STOKE-ON-TRENT, England - Football has provided an escape from poverty for many players but, for Honduran star Wilson Palacios, it has come with a high price — the kidnap and murder of youngest brother Edwin.
The 29-year-old former Wigan and Spurs midfielder, now with Stoke, will for the second successive World Cup finals bear the responsibility of trying to give the impoverished Central American country their first win.
Their hopes of achieving that look fair. Apart from France, they have the Swiss, who they also had in the 2010 finals, and Ecuador, for whom Palacios' close friend and former Wigan teammate Antonio Valencia plays.
In as much as Honduras can speak of sporting royalty, Palacios is very much from a footballing one, his father Eulogio was a club player and then set up a soccer school, while the family made history in the 2010 finals as Wilson was joined by brothers Jerry and Johnny.

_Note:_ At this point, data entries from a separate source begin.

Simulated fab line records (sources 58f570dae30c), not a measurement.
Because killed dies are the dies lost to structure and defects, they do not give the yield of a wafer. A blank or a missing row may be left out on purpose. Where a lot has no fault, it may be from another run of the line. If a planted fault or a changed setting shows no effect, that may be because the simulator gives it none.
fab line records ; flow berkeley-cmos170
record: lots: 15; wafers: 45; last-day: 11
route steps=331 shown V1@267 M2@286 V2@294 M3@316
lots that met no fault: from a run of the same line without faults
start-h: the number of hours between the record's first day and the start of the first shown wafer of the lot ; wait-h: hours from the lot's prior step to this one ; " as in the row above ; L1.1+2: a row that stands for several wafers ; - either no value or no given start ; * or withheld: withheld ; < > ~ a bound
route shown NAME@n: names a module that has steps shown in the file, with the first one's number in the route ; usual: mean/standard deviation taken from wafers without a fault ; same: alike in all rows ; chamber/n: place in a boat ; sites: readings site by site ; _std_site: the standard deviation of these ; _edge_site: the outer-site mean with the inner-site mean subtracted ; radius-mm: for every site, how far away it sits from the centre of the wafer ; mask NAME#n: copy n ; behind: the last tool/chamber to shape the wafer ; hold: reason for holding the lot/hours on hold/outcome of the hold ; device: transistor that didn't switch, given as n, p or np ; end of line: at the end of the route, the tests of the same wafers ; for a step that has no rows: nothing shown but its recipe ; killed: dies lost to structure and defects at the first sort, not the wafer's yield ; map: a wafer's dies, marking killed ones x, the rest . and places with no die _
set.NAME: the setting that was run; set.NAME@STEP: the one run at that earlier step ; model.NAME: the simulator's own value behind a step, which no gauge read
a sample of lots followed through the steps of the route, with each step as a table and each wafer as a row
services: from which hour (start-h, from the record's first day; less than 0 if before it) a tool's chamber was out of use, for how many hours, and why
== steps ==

Edwin who will forever remain in Wilson's heart, after being kidnapped in 2007. The family paid a reported $US200,000 ($A216,000) ransom demand — largely through Wilson — but he was found dead after members of the 18th Street Gang confessed to the crime in 2009.
Wilson, for whom Spurs paid Wigan 12 million in January 2009 before selling him for half that to Stoke two years later, was so distraught that he thought of retiring.
"It was extremely tough for me and I did come close to retiring," he told The Guardian in January 2010.
However, the player known as the 'Magician' — largely because of the goal he scored from halfway for his Honduran club Olimpia against Marathon to clinch his fifth and final league title with them in 2006 — was dissuaded but he is keenly aware of the risks his family runs.
Palacios, who was initially given a trial by Arsene Wenger in 2007 and he recommended him to Steve Bruce at Birmingham who signed him when he became Wigan coach in 2008.